From 1f833e9153bb0a5dd3bf64d49adb2147f211c979 Mon Sep 17 00:00:00 2001
From: Songkan Tang <songkant@amazon.com>
Date: Mon, 16 Dec 2024 14:41:54 +0800
Subject: [PATCH 5/5] Refine default regex and delimiters

Signed-off-by: Songkan Tang <songkant@amazon.com>
---
 .../opensearch/pattern/BrainLogParser.java    | 78 +++++++++++--------
 .../pattern/BrainLogParserTests.java          | 20 ++---
 2 files changed, 57 insertions(+), 41 deletions(-)

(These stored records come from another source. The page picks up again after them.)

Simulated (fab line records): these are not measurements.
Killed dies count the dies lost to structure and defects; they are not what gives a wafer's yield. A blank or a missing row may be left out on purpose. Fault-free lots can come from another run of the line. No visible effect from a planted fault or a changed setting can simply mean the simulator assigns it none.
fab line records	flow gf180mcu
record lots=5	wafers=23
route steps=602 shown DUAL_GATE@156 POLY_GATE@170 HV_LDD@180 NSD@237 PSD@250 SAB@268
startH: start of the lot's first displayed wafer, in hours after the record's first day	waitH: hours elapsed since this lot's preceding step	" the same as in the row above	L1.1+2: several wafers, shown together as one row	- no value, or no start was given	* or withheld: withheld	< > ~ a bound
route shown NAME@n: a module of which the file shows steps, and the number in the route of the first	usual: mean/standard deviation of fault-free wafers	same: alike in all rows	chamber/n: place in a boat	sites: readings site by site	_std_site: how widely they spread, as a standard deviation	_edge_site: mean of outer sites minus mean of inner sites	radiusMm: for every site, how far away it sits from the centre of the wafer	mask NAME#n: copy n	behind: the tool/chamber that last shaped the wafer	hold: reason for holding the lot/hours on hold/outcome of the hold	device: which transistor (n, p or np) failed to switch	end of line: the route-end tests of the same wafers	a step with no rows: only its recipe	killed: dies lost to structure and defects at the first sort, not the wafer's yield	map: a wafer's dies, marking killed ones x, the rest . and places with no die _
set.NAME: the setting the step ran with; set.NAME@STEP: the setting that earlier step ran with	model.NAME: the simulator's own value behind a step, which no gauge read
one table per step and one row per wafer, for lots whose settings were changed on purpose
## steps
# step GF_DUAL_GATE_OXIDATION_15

diff --git a/libs/pattern/src/main/java/org/opensearch/pattern/BrainLogParser.java b/libs/pattern/src/main/java/org/opensearch/pattern/BrainLogParser.java
index 50c190d3529e4..00b2ae23290b4 100644
--- a/libs/pattern/src/main/java/org/opensearch/pattern/BrainLogParser.java
+++ b/libs/pattern/src/main/java/org/opensearch/pattern/BrainLogParser.java
@@ -13,6 +13,7 @@
 import java.util.Arrays;
 import java.util.HashMap;
 import java.util.HashSet;
+import java.util.LinkedHashMap;
 import java.util.List;
 import java.util.Locale;
 import java.util.Map;
@@ -27,12 +28,25 @@
  */
 public class BrainLogParser {
 
-    private static final List<Pattern> DEFAULT_FILTER_PATTERNS = Arrays.asList(
-        Pattern.compile("(/|)([0-9]+\\.){3}[0-9]+(:[0-9]+|)(:|)"), // IP
-        Pattern.compile("(?<=[^A-Za-z0-9])(\\-?\\+?\\d+)(?=[^A-Za-z0-9])|[0-9]+$") // Numbers
-    );
-    private static final List<String> DEFAULT_DELIMITERS = List.of(":", "=", "[", "]", "(", ")", "-", "|", ",", "+");
     private static final String VARIABLE_DENOTER = "<*>";
+    private static final Map<Pattern, String> DEFAULT_FILTER_PATTERN_VARIABLE_MAP = new LinkedHashMap<>();
+    static {
+        // IP
+        DEFAULT_FILTER_PATTERN_VARIABLE_MAP.put(Pattern.compile("(/|)([0-9]+\\.){3}[0-9]+(:[0-9]+|)(:|)"), "<*IP*>");
+        // Simple ISO date and time
+        DEFAULT_FILTER_PATTERN_VARIABLE_MAP.put(
+            Pattern.compile("(\\d{4}-\\d{2}-\\d{2})[T ]?(\\d{2}:\\d{2}:\\d{2})(\\.\\d{3})?(Z|([+-]\\d{2}:?\\d{2}))?"),
+            "<*DATETIME*>"
+        );
+        // Hex Decimal, letters followed by digits, float numbers
+        DEFAULT_FILTER_PATTERN_VARIABLE_MAP.put(
+            Pattern.compile("((0x|0X)[0-9a-fA-F]+)|[a-zA-Z]+\\d+|([+-]?(\\d+(\\.\\d*)?|\\.\\d+))"),
+            VARIABLE_DENOTER
+        );
+        // generic number surrounded by non-alphanumeric
+        DEFAULT_FILTER_PATTERN_VARIABLE_MAP.put(Pattern.compile("(?<=[^A-Za-z0-9])(-?\\+?\\d+)(?=[^A-Za-z0-9])|[0-9]+$"), VARIABLE_DENOTER);
+    }
+    private static final List<String> DEFAULT_DELIMITERS = List.of(",", "+");
     // counting frequency will be grouped by composite of position and token string
     private static final String POSITIONED_TOKEN_KEY_FORMAT = "%d-%s";
     // Token set will be grouped by composite of tokens length per log message, word combination candidate and token position.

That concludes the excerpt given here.